President Biden has signed an Executive Order titled “Ensuring Responsible Development of Digital Assets” yesterday, March 9, which calls on federal agencies to explore and create a unified policy regarding digital assets, including cryptocurrencies. According to the press release by the White House:
“The Order lays out a national policy for digital assets across six key priorities: consumer and investor protection; financial stability; illicit finance; U.S. leadership in the global financial system and economic competitiveness; financial inclusion; and responsible innovation.”
This Executive Order comes on the heels of similar attempts by state legislators and the New York Stock Exchange to fully legitimize cryptocurrency. However, the Order is more encompassing and is the first step in setting up the infrastructure necessary for regulating and adopting crypto in full.
Here are the main takeaways from President Biden’s Executive Order on cryptocurrency.
The Order directs federal agencies to take a unified approach and create strategies that will enable the U.S. to take a leadership role in digital asset technologies.
“The United States has an interest in ensuring that it remains at the forefront of responsible development and design of digital assets and the technology that underpins new forms of payments and capital flows in the international financial system . . .,” part of the Order reads.
The Order also directs the Government to explore the possibility of launching a U.S. Central Bank Digital Currency (CBDC):
“These efforts should include . . . and the actions required to launch a United States CBDC if doing so is deemed to be in the national interest.”
Further, the Secretary of Treasury, in consultation with other agencies, is directed to submit a comprehensive report within 180 days of the issuance of the Order on the feasibility and the implications of a U.S. CBDC.
The report also needs to assess the threats of foreign CBDCs to U.S. financial and national security:
“. . . shall submit to the president a report on . . . (v) the extent to which foreign CBDCs could displace existing currencies and alter the payment system in ways that could undermine United States financial centrality; (vi) the potential implications for national security and financial crime . . .”

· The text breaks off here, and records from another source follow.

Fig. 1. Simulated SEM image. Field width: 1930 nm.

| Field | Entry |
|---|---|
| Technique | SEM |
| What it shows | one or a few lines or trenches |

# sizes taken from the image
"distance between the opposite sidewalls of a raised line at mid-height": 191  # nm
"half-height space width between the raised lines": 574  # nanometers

The Order further directs federal agencies to assess the risk digital assets pose to U.S. residents.
“One section of the report shall address the conditions that would drive mass adoption of different types of digital assets and the risks and opportunities such growth might present to United States consumers, investors, and businesses.”
Finally, it calls on these agencies to recommend actions, including proposing regulation and legislation, to protect consumers, investors, and businesses.
In total, the Executive Order is a comprehensive set of proposals that directs U.S. federal agencies to work in cohesion to fully investigate the potential impact of crypto and how it can be utilized and regulated. You can find the verbatim text of the order here.
In addition, the price of Bitcoin rose almost 9% overnight before the order was signed, as the Treasury released a now-deleted statement leaking some of the details ahead of time, demonstrating the positive stance the Biden Administration is taking regarding cryptocurrencies.
Considering the actions of state legislators and the largest stock exchange in the world, combined with the new approach by the Federal Government, the future of crypto is clear – it will become mainstream and regulated, for better or for worse.